10 years of CDK

Today marks (roughly) the tenth birthday of a fantastically successful open science project called the Chemical Development Kit (CDK).  At the time the skeleton of the project was set down on my office whiteboard, I was still the lead developer of Jmol, and Egon Willighagen and Christoph Steinbeck had contributed code to the Jmol project. Christoph’s pet code was a neat 2-d structure editor called JChemPaint, and Egon was working largely on the Chemical Markup Language (CML), although his code contributions were showing up nearly everywhere. Egon and Christoph were in the US for a “Chemistry and the Internet” conference and made a side trip by train to visit me so we could figure out how to unify these projects and to make a more general and reusable set of chemical objects.

The CDK waterfall whiteboard

The CDK waterfall whiteboard

The CDK design session was a fun weekend. In retrospect, they were some of the purest days of collaborative creativity I’ve ever experienced. We spent many hours and a lot of coffee hashing out some of the basic classes of CDK. The final picture of the whiteboard shows a classic waterfall diagram of what we were going to implement.

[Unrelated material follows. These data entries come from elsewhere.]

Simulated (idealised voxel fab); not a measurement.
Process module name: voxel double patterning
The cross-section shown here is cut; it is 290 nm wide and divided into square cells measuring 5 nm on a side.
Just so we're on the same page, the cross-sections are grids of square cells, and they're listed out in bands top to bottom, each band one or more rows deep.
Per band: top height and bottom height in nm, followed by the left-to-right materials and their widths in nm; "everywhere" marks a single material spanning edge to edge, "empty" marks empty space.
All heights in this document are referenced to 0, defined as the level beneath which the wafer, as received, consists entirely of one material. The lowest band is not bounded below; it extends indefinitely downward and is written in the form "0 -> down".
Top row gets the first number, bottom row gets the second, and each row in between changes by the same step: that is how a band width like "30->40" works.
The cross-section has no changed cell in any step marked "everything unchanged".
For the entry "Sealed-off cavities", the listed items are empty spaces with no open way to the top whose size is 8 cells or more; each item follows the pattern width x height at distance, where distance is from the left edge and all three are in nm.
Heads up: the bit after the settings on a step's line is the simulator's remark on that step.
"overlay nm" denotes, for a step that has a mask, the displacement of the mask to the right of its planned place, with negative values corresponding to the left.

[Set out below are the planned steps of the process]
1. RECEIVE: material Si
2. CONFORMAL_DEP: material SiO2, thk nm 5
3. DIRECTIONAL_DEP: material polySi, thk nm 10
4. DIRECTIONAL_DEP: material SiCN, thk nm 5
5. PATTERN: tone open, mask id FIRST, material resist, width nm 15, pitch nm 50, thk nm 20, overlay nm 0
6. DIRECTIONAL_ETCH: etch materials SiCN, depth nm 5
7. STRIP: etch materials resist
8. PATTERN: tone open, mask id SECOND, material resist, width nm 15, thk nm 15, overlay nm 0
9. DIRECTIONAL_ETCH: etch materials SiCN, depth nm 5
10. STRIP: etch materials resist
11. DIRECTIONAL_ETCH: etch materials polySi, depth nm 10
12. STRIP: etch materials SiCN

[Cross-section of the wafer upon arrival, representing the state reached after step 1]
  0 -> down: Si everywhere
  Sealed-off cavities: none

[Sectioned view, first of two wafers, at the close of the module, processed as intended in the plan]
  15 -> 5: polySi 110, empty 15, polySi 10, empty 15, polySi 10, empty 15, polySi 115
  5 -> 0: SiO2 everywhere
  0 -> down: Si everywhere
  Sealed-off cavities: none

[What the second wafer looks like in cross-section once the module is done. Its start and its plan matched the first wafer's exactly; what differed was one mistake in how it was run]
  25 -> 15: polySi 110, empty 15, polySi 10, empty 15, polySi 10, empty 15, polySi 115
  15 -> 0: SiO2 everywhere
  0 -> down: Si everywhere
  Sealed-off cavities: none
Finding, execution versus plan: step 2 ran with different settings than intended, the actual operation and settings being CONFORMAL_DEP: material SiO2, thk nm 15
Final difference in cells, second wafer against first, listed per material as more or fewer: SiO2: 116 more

I’m the first to admit that my contributions to CDK were minimal. Egon & Chris ran with the design, expanded and improved it, implemented all the missing pieces, and released it to the world. It has become an important piece of scientific software, particularly in the bioinformatics community. Beyond Egon & Chris, Rajarshi Guha has been one of the prime developers of the software.

CDK is, by all objective standards a fantastic success story of open source scientific software. It has a large and vibrant user community, active developers, and a number of people (including myself) who browse the code just to see how it does something difficult. Egon has written a thoughtful piece on where CDK should go from here.

Happy Birthday CDK!